Lisps (and later, Smalltalks) were also where a lot of the early research on "Object Orientation" came from. I don't much care about OOP from a philosophical perspective, but technologically it represents an early sort of grappling with The Expression Problem. At least initially -- well before it was named and studied -- this was the problem of adding new data types to an existing system without having to rewrite all your procedures to handle them. Later, as OOP matured, it became clear that the problem was symmetric and that (single-dispatch) OOP hadn't solved the opposite side of the problem: one could add new types easily; but adding new procedures caused you to have to change all your types. Therefore in the general formulation of the expression problem, each axis of extension -- types or procedures -- is treated as equally desirable. Sometimes you want to extend one, sometimes the other. Languages ought to support either, without causing you to rewrite too much code. Check these slides out if it's still not clear what I'm talking about here, it's a bit subtle.


I said above that OOP in its simplest "single-dispatch" form doesn't solve the expression problem terribly well: it solves about half of it. But in an other, more general form that emerged around the middle of OOP's initial hype phase, a special sort of OOP does much better. This form is called "multimethods" or "multiple dispatch". I will not say that multimethods "solve" the expression problem, because I think there are are always going to be corner cases. But they do a surprisingly good job. The rest of this post will look at them in terms of the historical space of Lisps, our willingness to pay for certain language technology, Dylan, and finally (finally!) Julia.





Multimethods are subtle enough as a programming concept that I won't do a good job explaining them here in detail. The linked page above is helpful, as are links from it, as will be a page I'm going to link to down below about Julia. Suffice to say: they let you add data types and procedures to an existing program, without bias to one or the other, with relatively similar amounts of (programmer) work, and that work is linear with the amount you add, not the existing system size. So they're great, a great language feature. They were introduced most convincingly in the Common Lisp Object System (CLOS) in the late 1980s, unfortunately right around the time at which the final gasps of the Lisp AI market in the second AI winter. The idea was, at any rate, probably overengineering at the time and certainly considered (like many Lisp features) too expensive in terms of CPU cycles spent to warrant its use.
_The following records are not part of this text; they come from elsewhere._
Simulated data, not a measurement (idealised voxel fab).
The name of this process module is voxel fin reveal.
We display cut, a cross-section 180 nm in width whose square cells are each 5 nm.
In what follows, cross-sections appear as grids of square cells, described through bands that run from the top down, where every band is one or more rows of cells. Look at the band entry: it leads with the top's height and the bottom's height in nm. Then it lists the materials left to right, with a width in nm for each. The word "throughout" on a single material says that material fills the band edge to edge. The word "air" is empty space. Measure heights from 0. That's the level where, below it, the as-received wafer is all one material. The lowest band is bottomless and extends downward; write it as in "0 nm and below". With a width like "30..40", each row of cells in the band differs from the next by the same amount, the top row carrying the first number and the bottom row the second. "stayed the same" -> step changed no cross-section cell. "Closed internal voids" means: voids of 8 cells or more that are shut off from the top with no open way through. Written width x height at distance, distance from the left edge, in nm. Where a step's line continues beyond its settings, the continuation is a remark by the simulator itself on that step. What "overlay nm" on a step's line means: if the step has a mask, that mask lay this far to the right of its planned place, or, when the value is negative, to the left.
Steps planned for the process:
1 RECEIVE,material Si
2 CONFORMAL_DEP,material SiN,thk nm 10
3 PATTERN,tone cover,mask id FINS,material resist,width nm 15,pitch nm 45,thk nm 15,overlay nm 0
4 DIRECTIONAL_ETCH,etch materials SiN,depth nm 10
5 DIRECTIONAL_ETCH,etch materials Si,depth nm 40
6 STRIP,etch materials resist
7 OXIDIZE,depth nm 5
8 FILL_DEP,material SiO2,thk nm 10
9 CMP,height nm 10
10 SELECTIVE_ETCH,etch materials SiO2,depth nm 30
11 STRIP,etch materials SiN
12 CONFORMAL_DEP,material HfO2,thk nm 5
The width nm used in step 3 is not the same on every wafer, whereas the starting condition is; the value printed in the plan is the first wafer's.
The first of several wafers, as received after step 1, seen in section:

Many of Lisp's failures in the market ultimately come down to this sort of thing: the "Goldilocks" perspective on languages involves a willingness to trade some CPU and memory for features that improve programmer comfort, interactivity, safety, reflection, debugging simplicity and so forth. During much of Lisp's life, too few people were willing to pay those costs: it was too often seen as "too slow to be worth it". Its defenders, naturally, disagree.





One of the last major languages to explore the feature-space of multimethods was a delightful research project out of Apple's Advanced Technology Group called Dylan. The project started as part of the ill-fated Newton PDA experiment (back when tablet computers were science fiction devices we saw on STTNG).

Dylan was a great language. It had many excellent Lisp-family designers working on it, it was a tasteful blend of Algol-ish syntax and Lisp-ish expression uniformity, it traded performance and dynamism smoothly across a mixture of compilation modes, it leaned heavily on multimethods and was pleasantly extensible while remaining relatively comprehensible, it performed well. Many language nerds were excited. But its fate was sealed by circumstances beyond its control: it outgrew the Newton, was eventually spun out into its own project and, as Apple gradually ran out of money and started laying people off, killed after about 3 years and never really saw industrial use. Subsequently a new crop of languages emerged on the coattails of the web, and Dylan, multimethods, and pretty much all interesting 80s and early-90s language technology vanished for over a decade.






Perl, PHP, Java, Javascript, the web, and performance


Language technology goes through population bottlenecks. This is something any honest student of language history has to appreciate: events impose themselves. Old niches dry up, new niches open up, sometimes suddenly. A whole pile of good technology might get lost in such a bottleneck, like perfectly pleasant land creatures swept out to sea by a storm, suddenly selected-against for their ability to swim to a distant shore.






The transitions from mainframes to minicomputers, and from minis to micros, each represented such bottlenecks. To an extent, the AI winters were bottlenecks.

The very sudden flourishing of the web was such a bottleneck. A major bottleneck. Suddenly the only thing that mattered was how easy it was to interoperate with the web, how "web-centric" your language managed to be, even if it was just a matter of perception.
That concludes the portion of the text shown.